That is particularly important as the industry has seen a recent “across the board decline in sales,” he said.
“As more states legalize, and especially as you look at the current economic situation with gas prices and inflation, you see people have less money for recreational expenditures,” Duran said.
There also is a movement among dispensaries in Pueblo to align with multi-state operators, so Duran said he is seeing the industry shift to a more corporate environment.
Customers are changing, too.
Many are moving toward concentrates and vape cartridges because they are more discrete. The older generation — who tend to take marijuana for pain management, as a sleep aid or as an appetite booster — “don’t feel like they want to smoke,” he said.
As a business owner and mentor, Duran finds himself in a place he never thought he would be.
“I would never have thought I would be doing anything like this, but I am thankful for the opportunity to show people that cannabis really is just a natural herb that grows on a plant. Now, I’m out there coaching people in this industry and it is a blessing,” he said.
In keeping with the business’s social equity focus, his wife Monique is poised to take over Colorado Kush, a retail indoor cultivation operation that focuses on bringing exclusive, high-grade flower and pre-rolled joints to the recreational market.

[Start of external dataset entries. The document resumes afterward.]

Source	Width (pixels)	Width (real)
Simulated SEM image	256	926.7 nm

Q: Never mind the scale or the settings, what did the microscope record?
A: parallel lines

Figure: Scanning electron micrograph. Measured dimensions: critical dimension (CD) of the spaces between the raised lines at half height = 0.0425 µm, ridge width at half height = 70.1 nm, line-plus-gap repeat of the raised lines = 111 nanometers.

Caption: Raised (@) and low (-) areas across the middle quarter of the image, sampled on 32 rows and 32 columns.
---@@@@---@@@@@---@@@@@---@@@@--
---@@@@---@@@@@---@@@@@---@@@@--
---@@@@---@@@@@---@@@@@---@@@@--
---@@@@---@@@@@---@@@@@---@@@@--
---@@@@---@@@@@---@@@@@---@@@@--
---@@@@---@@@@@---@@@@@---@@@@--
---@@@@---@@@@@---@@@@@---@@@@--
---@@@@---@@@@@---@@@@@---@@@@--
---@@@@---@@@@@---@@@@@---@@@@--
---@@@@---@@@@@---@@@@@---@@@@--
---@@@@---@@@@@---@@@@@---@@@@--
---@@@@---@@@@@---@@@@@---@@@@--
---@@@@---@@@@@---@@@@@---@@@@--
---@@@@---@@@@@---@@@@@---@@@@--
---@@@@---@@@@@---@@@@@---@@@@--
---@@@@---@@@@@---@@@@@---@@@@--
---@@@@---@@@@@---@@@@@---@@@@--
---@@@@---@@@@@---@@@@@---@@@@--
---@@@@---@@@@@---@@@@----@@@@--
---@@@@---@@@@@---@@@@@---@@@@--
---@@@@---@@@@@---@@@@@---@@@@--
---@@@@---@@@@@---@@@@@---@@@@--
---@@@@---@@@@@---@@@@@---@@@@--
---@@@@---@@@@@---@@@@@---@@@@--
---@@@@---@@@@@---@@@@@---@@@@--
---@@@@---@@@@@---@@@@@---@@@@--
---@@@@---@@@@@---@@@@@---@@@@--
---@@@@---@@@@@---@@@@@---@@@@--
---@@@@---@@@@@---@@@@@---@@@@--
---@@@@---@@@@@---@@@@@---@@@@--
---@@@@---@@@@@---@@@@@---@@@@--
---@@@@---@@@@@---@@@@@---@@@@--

Colorado Kush is only available at Cookies Pueblo, he said.
“She and I built the brand. She’s going to be 100% owner and that’s well deserved for all that time and effort she’s put in. She came from the same sort of background I did and I feel it is necessary to reward her for what she’s done – she’s powerful,” Duran said of his wife.
“She’s not only a businesswoman but a wife and mother to our four children,” he said.